Hey quick question for you guys-
I understand there is a difference between the rate constant, k, and the rate of reaction. A catalyst, for example, only affects the rate of reaction, but not the rate constant, which is only affected by temperature. But, what do these tell us about different rates? In other words....

A high rate constant means what? A quick rate at which you reach equilibrium, or a fast rate at equilibrium at which your reactants and products are forming and reforming? Then the same thing for a rate of reaction: is this the rate your reaction proceeds to equilibrium, or the rate your products and reactants are forming/reforming once it is reached?

If someone can differentiate the two for me it would be super helpful. Thanks!

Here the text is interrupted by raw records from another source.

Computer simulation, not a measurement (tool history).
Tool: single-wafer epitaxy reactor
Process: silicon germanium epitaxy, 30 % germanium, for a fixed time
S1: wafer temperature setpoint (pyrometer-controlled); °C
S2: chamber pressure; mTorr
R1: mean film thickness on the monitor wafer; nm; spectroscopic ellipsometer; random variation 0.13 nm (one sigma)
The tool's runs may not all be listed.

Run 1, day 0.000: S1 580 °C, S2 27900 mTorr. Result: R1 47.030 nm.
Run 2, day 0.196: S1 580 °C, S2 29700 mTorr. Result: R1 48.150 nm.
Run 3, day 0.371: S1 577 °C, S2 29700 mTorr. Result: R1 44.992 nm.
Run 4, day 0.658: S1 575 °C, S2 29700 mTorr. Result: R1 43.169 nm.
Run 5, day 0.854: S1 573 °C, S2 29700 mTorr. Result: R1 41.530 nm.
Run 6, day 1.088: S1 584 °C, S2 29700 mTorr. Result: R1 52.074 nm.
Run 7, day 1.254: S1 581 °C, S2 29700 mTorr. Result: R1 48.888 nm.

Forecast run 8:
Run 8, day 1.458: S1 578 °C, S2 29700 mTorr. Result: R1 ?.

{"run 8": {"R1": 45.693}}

I think a catalyst *does* change the rate constant. If I remember right, a catalyst will lower the activation energy and the Arrenhius equation is:
k = A*e^(-Ea/RT)

Based on the above formula, lowering the activation energy should give us a larger rate constant.

The rate of reaction will change as the reaction proceeds towards equilibrium because rate of reaction is dependent on concentrations. As we move towards equilibrium the forward rate will slow down and the reverse rate will speed up. At equilibrium the forward rate is equal to the reverse rate of reaction.

Rate of reaction is directly related to the rate constant. So the larger the rate constant, the faster the reaction (both before you're at equilibrium and when you're at equilibrium)

 

[Phantastic]

The above poster is 100% correct. The thing you are trying to distinguish, or may have been told to distinguish in the past is:

Catalysts act kinetically, not thermodynamically.

Thermodynamics = gibbs, enthalpies, K values, pK values...essentially anything that denotes the concentrations of products and reactants at equilibrium.

Kinetics = rates, temperature, activation energies, etc...essentially anything that affects how quickly we reach equilibrium.

e.g. a diamond is always turning into graphite, but very very slow due to high activation energy. The process of turning to graphite is said then to be favorable (thermodynamics), and the process to get there is slow as all hell (kinetics).

Easy to confuse the word "favorable" with how quick it reaches equilibrium, so AAMC just loves to eat up your points that way!